When you are feeling stressed or anxious your thoughts might race, making it hard to slow down or focus on what you're doing. Although this is completely normal, it can feel really unsettling, as the content of those thoughts is likely to be negative or frightening, so it's a bit like watching a scary movie stuck on fast-forward... If this is a problem for you, here is a simple mindfulness meditation technique that can really help:
Mindfulness of breathing
1. First, make some quiet time for yourself – take 10 minutes out of your busy day, that to-do list can wait! Switch your phone to silent and make sure you won't be disturbed. Find a comfortable position, either cross-legged on a cushion on the floor, or sitting on a straight-backed chair. Make sure your spine, neck and head are in alignment – erect but not tense, so you are sitting with a sense of calm alertness.

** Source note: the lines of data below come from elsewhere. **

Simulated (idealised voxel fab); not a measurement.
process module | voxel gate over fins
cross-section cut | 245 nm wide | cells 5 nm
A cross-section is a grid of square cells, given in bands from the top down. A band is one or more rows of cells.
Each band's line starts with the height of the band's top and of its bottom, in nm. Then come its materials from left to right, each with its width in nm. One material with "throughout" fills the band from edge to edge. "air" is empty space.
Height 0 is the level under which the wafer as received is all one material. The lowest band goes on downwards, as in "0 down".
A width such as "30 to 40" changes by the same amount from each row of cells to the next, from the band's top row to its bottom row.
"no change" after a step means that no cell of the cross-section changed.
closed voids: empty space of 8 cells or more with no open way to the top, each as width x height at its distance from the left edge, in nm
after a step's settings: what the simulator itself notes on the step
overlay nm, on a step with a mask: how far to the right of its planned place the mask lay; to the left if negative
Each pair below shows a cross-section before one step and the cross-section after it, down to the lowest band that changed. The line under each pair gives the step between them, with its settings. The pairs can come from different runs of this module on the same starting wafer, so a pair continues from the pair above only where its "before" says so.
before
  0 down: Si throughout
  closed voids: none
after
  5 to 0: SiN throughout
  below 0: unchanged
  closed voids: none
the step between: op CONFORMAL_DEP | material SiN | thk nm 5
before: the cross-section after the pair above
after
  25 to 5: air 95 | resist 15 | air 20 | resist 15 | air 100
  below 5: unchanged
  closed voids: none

2. Set a repeat timer on your phone to 5 minutes, then close your eyes and settle into your body. Do a quick scan of your whole body, from the tip of your toes to the top of your head, noticing any areas of tension and allowing those parts of the body to soften and relax. You can imagine breathing into the tense area, then releasing any tension on the out-breath.
3. Bring your attention to your breath, following the entire breath cycle as it travels into the nostrils, down the back of your throat, into the lungs, then back along the throat and out of your nose. Notice the way your chest and belly rise with each in-breath, then fall on the out-breath. Don't try to change or control the breath in any way, just let your body breathe itself – which it does every second of your life, whether you notice or not.
4. Start counting after each breath cycle, beginning with 1 – so breathe in, out and mentally count 1; in, out, 2; in, out, 3 and so on until you reach 10. If you find yourself carried off by thoughts, that's fine – be kind and gentle with yourself, direct your attention back to the breath, then go back to 1.
5. If you find yourself counting 20, you have got distracted! Again, just go back to 1 and start again.
6. When you hear the first timer signalling 5 minutes, you can choose to continue counting, at the beginning of each breath cycle – so count 1, in, out; 2, in, out; 3, in, out and so on. Or, if your thoughts have settled and quietened down you can drop the counting and just focus on your breath.
7. When you hear the second timer, that's 10 minutes. Slowly open your eyes and gently move your body. Resume your day, carrying this calm, mindful attention into your next activity.